Sunday, November 25, 2012

Code release: GFFT

This week I released a new Python package to the world. It's called GFFT (General Fast Fourier Transformation) and what it does is it makes applying (relatively) fast Fourier transformations to a wider class of data much simpler.

Fast Fourier transformation in Python is pretty simple in many circumstances already. Just use the Numpy FFT and you're all set, right? Well, that's true if you have data that is regularly sampled, e.g. you've repeatedly made some measurement exactly once every second. But what if your measurements are taken at irregular intervals? Or what if you need to do a lot of phase shifts because your data doesn't start at the origin of whatever coordinate system on which it is defined?
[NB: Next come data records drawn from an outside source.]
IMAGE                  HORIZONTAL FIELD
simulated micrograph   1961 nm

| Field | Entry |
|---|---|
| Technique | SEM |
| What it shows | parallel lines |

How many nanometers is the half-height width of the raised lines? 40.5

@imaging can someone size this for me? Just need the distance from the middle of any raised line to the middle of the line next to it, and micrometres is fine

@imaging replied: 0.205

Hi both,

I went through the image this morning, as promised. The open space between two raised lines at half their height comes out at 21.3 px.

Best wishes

Well, these are both situations that I and others in my group face quite often, and we found that we were using similar pieces of code again and again in a variety of projects. So Henrik Junklewitz and I developed GFFT to make life a bit simpler. The features of GFFT include:

  • Fast Fourier transformations of data defined on, and being transformed to, arbitrarily defined coordinate spaces including:
    • regular to regular
    • irregular to regular
    • regular to irregular
    • irregular to irregular
  • Fast transformations, even when working on irregular spaces, thanks to the included gridding algorithm.
  • The gridding code is implemented in C (via Cython), so it's fast.
  • When working with irregular to regular space transforms, you can store irregularly sampled Hermitian symmetric data in an efficient way... just store half of the data and the symmetric parts will be generated internally.
  • Automatically handles arbitrary phase shifts of the input and output data if they are not defined on axes that start at the origin.
Interested? Check out the project on GitHub: http://mrbell.github.com/gfft/

Please note that as of now the package is in beta, and a major revision is already underway (see the rewrite branch in the git repository). The revision will clean up the code base significantly (it's almost embarrassingly sloppy right now, but you know how it goes when you develop code for scientific applications...) and will make the interface more intuitive. So if you start using GFFT immediately, just be aware that we are planning to fundamentally change the interface soon and future updates may break your code (we'll put in a deprecation warning first...). Things will stabilize soon. Until then, try it out and let us know what you think!